Decide if there is a sbugroup of edges in graph that every vertex meets exactly k edges from subgroup

Question

I've been trying to solve the following question:

Show a polynomial algorithm for the following problem. Let $G = (V, > E)$ a graph. The goal is to decide if there is $E' ⊆ E$ , such that for every vertex $v ∈ V$, $v$ meets or exactly $k$ edges from $E'$. (Namely, for $k = 1$ you get the perfect matching problem). hint - start with $k = 2$, duplicate vertices.

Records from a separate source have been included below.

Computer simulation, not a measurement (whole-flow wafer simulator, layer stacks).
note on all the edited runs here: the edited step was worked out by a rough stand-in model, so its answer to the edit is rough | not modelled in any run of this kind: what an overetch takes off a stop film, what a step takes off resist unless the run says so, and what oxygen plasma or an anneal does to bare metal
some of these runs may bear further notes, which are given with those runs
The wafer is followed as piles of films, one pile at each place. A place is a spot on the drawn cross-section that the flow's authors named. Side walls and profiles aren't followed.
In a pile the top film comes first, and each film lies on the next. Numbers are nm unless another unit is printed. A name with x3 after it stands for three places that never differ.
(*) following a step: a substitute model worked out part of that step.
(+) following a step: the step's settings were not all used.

I was able to develop an algorithm which works but I couldn't prove it find the largest subgroup, your help is needed :)

The algorithm:

For every $v$ in $V$:

1. Check the degree, if it equal to k or not connected to any edge in the subgroup - color it
2. Check if the colored $v$ has a colored vertex, if it has the edge between them belongs to the subgroup.
3. Traverse on all vertices (BFS or DFS) When done you'll find the subgroup, the only one thing the prove it is the largest and I couldn't find any proof for it.

Thanks in advance!

Answer 1

The question is a bit misleading, since the proposed algorithm finds whether there is a "multisubset" of the edges set which is $k$-regular — that is, you are allowed to take the same edge several times, if it helps. Deciding whether the graph contains a bona fide $k$-factor (a $k$-regular subgraph which touches all vertices) is much more tricky — see Meijer, Núñez-Rodríguez, and Rappaport, An algorithm for computing simple $k$-factors.